Reputation: 446
I am currently implementing an Akka Stream Scala application which reads-in a zipped file containing tweets formated as below (using json):
{"created_at": "Mon Nov 04 14:37:29 +0000 2019", ... }
{"created_at": "Mon Nov 04 14:37:29 +0000 2019", ... }
I already succeeded in reading in uncompressing the file but I'm now trying to split the stream into chucks in such a way that each chunck contains one representation of a tweet, which corresponds to one line in the code snippet above.
I have tried using the the following as a flow to achieve this:
Framing.delimiter(ByteString("\n"), 50000)

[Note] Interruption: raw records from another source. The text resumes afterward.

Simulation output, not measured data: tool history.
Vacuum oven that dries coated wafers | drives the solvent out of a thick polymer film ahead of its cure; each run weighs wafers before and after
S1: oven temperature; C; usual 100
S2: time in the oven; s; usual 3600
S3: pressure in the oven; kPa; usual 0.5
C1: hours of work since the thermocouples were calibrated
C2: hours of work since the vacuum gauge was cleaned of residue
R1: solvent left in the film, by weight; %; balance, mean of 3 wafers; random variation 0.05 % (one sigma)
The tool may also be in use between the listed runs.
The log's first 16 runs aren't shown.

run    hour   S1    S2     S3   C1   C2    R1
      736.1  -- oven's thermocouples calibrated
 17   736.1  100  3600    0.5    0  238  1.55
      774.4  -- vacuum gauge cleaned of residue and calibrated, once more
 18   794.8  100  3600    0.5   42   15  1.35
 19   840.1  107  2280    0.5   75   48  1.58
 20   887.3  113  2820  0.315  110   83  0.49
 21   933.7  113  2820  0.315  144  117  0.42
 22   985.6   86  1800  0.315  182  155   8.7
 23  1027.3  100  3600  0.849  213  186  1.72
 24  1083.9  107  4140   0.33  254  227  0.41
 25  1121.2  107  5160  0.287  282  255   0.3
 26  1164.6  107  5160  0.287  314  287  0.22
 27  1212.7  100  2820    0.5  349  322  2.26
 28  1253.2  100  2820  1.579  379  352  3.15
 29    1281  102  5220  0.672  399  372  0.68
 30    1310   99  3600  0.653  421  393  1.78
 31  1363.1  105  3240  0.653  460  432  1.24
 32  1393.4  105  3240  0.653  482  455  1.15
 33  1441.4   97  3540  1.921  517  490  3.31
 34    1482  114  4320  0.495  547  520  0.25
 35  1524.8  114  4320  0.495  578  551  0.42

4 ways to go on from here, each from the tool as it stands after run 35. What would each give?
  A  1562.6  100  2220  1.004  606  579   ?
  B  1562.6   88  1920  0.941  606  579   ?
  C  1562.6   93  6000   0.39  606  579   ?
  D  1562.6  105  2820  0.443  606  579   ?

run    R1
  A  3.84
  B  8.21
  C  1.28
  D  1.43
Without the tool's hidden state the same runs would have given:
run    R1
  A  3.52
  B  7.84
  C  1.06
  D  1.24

The problem is however that within the json there is an attribute "full_text", representing the content of the tweet. This text can contain \n characters, resulting in the above code snippet not working as it will also split at those \n text characters. Example below.
{"created_at": "Mon Nov 04 14:37:29 +0000 2019", "full_text": "I love to eat \n CHEESE!!", ... }
Does anyone know a good solution to this issue?
Upvotes: 1
Views: 175
Reputation: 2203
It seems that Akka‘s JSON Framing is made for this purpose:
https://doc.akka.io/docs/alpakka/current/data-transformations/json.html
Upvotes: 6